With pardons, abdication of oversight, harsh rhetoric, and executive orders, the Trump administration has encouraged violent policing.

Trump, in a dark suit and red tie, climbs his plane’s white stairs, looking at the viewer.
President Donald Trump boards Air Force One after addressing protests over the killing of George Floyd.
Mandel Ngan/AFP/Getty Images
Sean Collins is a news editor with Vox’s politics and policy team. He’s helped cover elections, Congress, and both the Biden and Trump administrations. Previously, Sean was Vox’s weekend editor.

The police violence currently being protested in dozens of cities around the United States predates President Donald Trump by decades — so do the sentiments that fuel it, by at least 401 years, to the start of American slavery.

But since his inauguration, Trump and his administration have worked to solidify a place for police violence in American life through both rhetoric and policy.

My colleague Matt Yglesias explained how on Twitter — noting that the president’s first attorney general, Jeff Sessions, who was accused of perpetuating racist systems before and during his tenure, announced in February 2017 that the administration would no longer pursue civil rights lawsuits or investigations related to accusations of police misconduct.

Such work was aggressively pursued by the Obama administration, and resulted in at least 15 consent decrees — arrangements under which local governments consent to federal oversight in order to bring their policing in line with federal civil rights laws.

Sessions was notably against these decrees; in a speech about one of the last to be put in place, with Chicago, the former attorney general said, “Micromanaging the CPD through a federal court isn’t just unjustified — it is an insult.”

Refusing to pursue new decrees has left local governments struggling to improve their police forces on their own — and has allowed those unwilling to do so to continue ignoring violations of rights and other issues.

But the federal government has stepped in to aggravate a problem highlighted by the protests following Michael Brown’s killing in Ferguson, Missouri: the militarization of the police force.

Again reversing an Obama-era policy, Trump signed an executive order in August 2017 allowing police departments to obtain and use surplus military equipment like grenade launchers, tactical vehicles, and bayonets either for free or with the use of federal dollars.

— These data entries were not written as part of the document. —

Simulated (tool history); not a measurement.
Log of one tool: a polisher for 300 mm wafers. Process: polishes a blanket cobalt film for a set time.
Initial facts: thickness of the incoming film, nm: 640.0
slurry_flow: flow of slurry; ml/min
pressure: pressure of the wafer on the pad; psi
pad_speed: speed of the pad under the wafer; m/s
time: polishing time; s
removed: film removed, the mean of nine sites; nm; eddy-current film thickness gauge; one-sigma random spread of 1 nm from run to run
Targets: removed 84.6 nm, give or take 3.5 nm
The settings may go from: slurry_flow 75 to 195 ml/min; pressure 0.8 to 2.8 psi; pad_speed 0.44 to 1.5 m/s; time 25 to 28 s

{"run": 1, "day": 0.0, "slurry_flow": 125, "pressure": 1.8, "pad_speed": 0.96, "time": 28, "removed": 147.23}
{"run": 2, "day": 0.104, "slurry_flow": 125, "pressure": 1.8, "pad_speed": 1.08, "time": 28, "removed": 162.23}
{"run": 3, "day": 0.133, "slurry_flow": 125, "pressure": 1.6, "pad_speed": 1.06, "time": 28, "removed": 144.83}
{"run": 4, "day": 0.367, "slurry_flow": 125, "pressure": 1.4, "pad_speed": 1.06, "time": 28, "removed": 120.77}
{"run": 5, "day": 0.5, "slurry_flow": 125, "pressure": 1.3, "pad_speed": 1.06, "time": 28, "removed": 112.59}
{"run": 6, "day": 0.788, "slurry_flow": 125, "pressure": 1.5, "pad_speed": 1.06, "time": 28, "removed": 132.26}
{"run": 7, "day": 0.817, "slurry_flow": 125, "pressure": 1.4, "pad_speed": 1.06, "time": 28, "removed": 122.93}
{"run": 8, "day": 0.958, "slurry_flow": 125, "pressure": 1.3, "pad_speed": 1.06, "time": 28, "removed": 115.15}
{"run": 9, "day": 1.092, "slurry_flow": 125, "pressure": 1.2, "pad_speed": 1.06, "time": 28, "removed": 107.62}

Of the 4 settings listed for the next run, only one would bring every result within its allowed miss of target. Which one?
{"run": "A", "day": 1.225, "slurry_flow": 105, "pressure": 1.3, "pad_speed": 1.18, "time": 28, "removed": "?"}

As Amanda Taub explained for Vox in 2014, the use of military equipment on the streets of Ferguson worsened an already tense situation as officers — not all of whom had received proper training on the use of the military equipment they were employing — who looked like “invading armies” performed their work using fear and force rather than community-building techniques.

Frustration with such tactics is apparent in the protests happening around the country right now. It is harsh tactics that led to the killing of George Floyd, the Minneapolis, Minnesota man who died after an officer placed his knee on Floyd’s neck for eight minutes and 46 seconds.

Trump, however, has actively encouraged police to use forceful, even military-style tactics in the course of their work. Speaking to law enforcement officials in New York in 2017, Trump said, “please, don’t be too nice,” when arresting people.

“When you guys put somebody in the car and you’re protecting their head, you know, the way you put their hand over, like, don’t hit their head and they’ve just killed somebody,” the president said during that address. “Don’t hit their head. I said, you can take the hand away, okay?”

And he has continued delivering such rhetoric. Saturday, he praised what he characterized as rough tactics by Secret Service officials working to secure the White House amid the police brutality protests, writing on Twitter, “whenever someone got too frisky or out of line, [the Secret Service] would quickly come down on them, hard - didn’t know what hit them.”

“Nobody came close to breaching the fence,” the president wrote. “If they had they would have been greeted with the most vicious dogs, and most ominous weapons, I have ever seen. That’s when people would have been really badly hurt, at least.”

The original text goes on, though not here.